Municipal Court of Appeals for the District of Columbia.

Argued November 16, 1953.

Decided December 28, 1953.

Herman Miller, Washington, D. C., for appellants.

*839 Mark P. Friedlander, Washington, D. C., Edward A. Aaronson, Washington, D. C., on the brief, for appellees.

Before CAYTON, Chief Judge, and HOOD and QUINN, Associate Judges.

QUINN, Associate Judge.

Harrington contracted to buy a house from Cohen and made a deposit of $750 as part payment on the purchase price. The sale was not completed and Harrington brought suit to recover the deposit. This appeal is from the trial court's denial of recovery.

At the time suit was filed Harrington and Robinson were partners engaged in the real estate business. Their partnership has since been dissolved. Appellee Heaney is a real estate broker, with whom appellee Cohen is associated.

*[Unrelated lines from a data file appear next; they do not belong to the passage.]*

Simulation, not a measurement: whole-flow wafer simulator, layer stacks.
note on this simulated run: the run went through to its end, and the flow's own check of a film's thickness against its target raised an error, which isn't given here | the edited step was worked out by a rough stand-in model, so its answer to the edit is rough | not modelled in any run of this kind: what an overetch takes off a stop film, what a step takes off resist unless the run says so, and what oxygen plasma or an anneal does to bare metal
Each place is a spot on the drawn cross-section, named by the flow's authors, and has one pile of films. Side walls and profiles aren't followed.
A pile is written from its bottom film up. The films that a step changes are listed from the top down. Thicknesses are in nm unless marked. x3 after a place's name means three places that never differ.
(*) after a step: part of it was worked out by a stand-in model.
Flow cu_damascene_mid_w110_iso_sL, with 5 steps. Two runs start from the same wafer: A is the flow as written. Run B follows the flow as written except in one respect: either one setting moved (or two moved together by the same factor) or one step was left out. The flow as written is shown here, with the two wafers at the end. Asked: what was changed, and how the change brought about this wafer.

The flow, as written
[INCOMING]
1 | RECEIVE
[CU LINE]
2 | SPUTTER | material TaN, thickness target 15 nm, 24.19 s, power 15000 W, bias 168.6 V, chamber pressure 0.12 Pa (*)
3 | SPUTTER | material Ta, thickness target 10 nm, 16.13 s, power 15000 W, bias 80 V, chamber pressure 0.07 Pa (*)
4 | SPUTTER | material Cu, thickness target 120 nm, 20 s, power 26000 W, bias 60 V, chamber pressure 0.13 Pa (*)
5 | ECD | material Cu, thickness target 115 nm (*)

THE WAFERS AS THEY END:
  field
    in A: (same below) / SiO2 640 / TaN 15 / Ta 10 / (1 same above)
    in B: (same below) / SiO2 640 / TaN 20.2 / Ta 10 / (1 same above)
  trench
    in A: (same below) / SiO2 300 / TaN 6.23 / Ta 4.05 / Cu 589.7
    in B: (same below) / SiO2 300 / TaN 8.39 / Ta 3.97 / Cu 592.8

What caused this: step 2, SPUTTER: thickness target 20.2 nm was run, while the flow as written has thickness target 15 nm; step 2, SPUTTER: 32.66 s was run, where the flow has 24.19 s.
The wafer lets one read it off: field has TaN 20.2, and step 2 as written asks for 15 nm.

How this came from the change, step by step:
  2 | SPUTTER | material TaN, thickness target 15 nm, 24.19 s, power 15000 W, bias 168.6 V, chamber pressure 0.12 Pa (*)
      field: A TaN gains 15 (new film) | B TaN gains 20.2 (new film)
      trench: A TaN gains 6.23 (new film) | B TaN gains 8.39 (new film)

The contract between Harrington and Cohen was entered into on September 5, 1946. By its terms settlement was to be made in thirty days or as soon thereafter as a title report could be obtained. It provided for forfeiture of the deposit at the seller's option if the purchaser failed to make settlement. The contract also provided that the property was to be conveyed free of all encumbrances. At the time of the making of the contract the property belonged to one Hutchinson and his wife. Cohen had a contract to buy the property from Moore, who presumably had a contract to purchase from Hutchinson. On September 7 appellant contracted to sell the house to Creasy. Subsequently Creasy was unable to complete his purchase and Harrington requested an extension of time from appellees in order to locate another purchaser. On October 30 Heaney called Harrington and told him that they could wait no longer for settlement. Harrington replied that he was unable to find a purchaser and would have to forfeit the deposit. Heaney requested a letter to this effect, but Harrington said that it was Heaney's duty to write the letter. As a result of this conversation, Heaney wrote to Harrington that unless Harrington was prepared to settle at the title company by noon, November 1, the deposit would be forfeited. Harrington did not appear at the title company on the settlement date.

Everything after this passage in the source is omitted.